“Drawing the short stick.” Playing “One of these things is not like the others”. Getting “black-balled.” Each of these concepts or games hinges on something unusual or unexpected. Mars plays a similar role as astronomers try to understand how the solar system formed.
The solar system’s four rocky planets—Mercury, Venus, Earth, and Mars—have masses (relative to the mass of Earth) of 0.06, 0.81, 1.00 and 0.11, respectively. Notice that Venus and Earth dwarf the other two. Mercury formed in the region close to the Sun where astronomers expect little material to contribute to planet formation, so its small mass is not surprising. Mars, on the other hand, should have a mass similar to Earth’s and Venus’ considering where it formed. Until recently, astronomers lacked a satisfactory explanation for this discrepancy between Mars’ actual mass and its expected mass. Then scientists discovered a mechanism by which Jupiter steals material from the region where Mars formed.1
In order for planets to grow, dust (and ice) must stick together in the nebula surrounding the forming Sun. As these planetesimals collect together and grow large enough, they gravitationally attract other material from the nebula and start growing even faster. Eventually, the planetesimals collapse to form a protoplanet and when the protoplanet exceeds the size of the Moon, it starts accumulating an extended atmosphere. While this basic process applies to all planets, there is a region around the Sun, called the “snow line,” where ice forms more easily. Planets formed beyond the snow line grow much more rapidly and turn into gas giants. Because Jupiter likely formed just beyond the snow line, it grew to its current size well before the other planets finished forming.
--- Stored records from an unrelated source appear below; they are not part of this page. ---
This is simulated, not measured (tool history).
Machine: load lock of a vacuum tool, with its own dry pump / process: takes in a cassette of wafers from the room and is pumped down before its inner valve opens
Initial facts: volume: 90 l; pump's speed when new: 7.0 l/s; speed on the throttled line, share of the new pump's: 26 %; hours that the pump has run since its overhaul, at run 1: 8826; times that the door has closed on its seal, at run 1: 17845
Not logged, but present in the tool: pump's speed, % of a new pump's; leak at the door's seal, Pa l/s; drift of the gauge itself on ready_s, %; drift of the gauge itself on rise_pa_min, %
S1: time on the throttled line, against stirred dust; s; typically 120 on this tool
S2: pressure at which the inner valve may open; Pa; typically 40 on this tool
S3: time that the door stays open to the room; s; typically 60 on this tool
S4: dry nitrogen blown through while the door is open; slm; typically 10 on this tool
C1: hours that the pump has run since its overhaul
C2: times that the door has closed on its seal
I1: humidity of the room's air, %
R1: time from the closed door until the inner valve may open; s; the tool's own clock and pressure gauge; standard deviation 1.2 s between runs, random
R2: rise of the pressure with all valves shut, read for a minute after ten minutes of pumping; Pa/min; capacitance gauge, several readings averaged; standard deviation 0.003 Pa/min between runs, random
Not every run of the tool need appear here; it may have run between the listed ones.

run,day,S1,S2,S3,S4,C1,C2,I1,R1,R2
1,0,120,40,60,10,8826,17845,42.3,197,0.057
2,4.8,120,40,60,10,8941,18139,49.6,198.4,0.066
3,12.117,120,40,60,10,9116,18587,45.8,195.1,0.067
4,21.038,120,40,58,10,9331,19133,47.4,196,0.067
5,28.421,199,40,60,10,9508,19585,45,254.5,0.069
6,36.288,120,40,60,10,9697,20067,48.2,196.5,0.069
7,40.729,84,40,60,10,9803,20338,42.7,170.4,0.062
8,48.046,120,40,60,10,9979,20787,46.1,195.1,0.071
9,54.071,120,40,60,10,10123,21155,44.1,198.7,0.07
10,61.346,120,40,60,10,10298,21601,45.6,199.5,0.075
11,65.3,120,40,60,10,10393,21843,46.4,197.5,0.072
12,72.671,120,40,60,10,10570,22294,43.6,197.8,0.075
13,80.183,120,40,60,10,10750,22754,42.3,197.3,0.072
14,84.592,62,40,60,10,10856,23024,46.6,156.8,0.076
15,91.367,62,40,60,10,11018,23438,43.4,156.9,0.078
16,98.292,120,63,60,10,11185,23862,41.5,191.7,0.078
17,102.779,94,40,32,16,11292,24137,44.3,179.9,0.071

However, Jupiter did not simply remain in its formation orbit. Solar system formation models demonstrate that, as Jupiter continued to interact with the gas and dust orbiting the Sun, its orbit decreased in size until it was only 1.5 astronomical units (or AU, the Earth-Sun distance). With such a small orbit, it stole a large portion of the material that would otherwise have increased Mars’ size.
Such a small orbit for Jupiter would have also left Earth uninhabitable. However, Saturn also migrated inward as it grew and eventually reached an orbit where it went around the Sun twice for every three orbits of Jupiter. This arrangement caused both Jupiter and Saturn’s migration to switch directions, and they eventually ended up in their present orbits where they minimize the number of comets and asteroids that hit Earth. Not only do computer models presented in the research paper explain the Mars’ size and the present orbits of all the planets, it also properly accounts for the composition and location of the asteroid belt.
In one sense, these models show how the behavior of the gas giants our solar system resembles those found around other stars, namely that Jupiter and Saturn migrated from where they formed. However, the migration inward (to clear out the inner solar system) and subsequent migration outward (where Jupiter and Saturn protect Earth from destructive-to-life impact events) reflects fine-tuning. Such fine-tuning fits comfortably in a creation model where a benevolent Designer carefully prepares a planet to support life.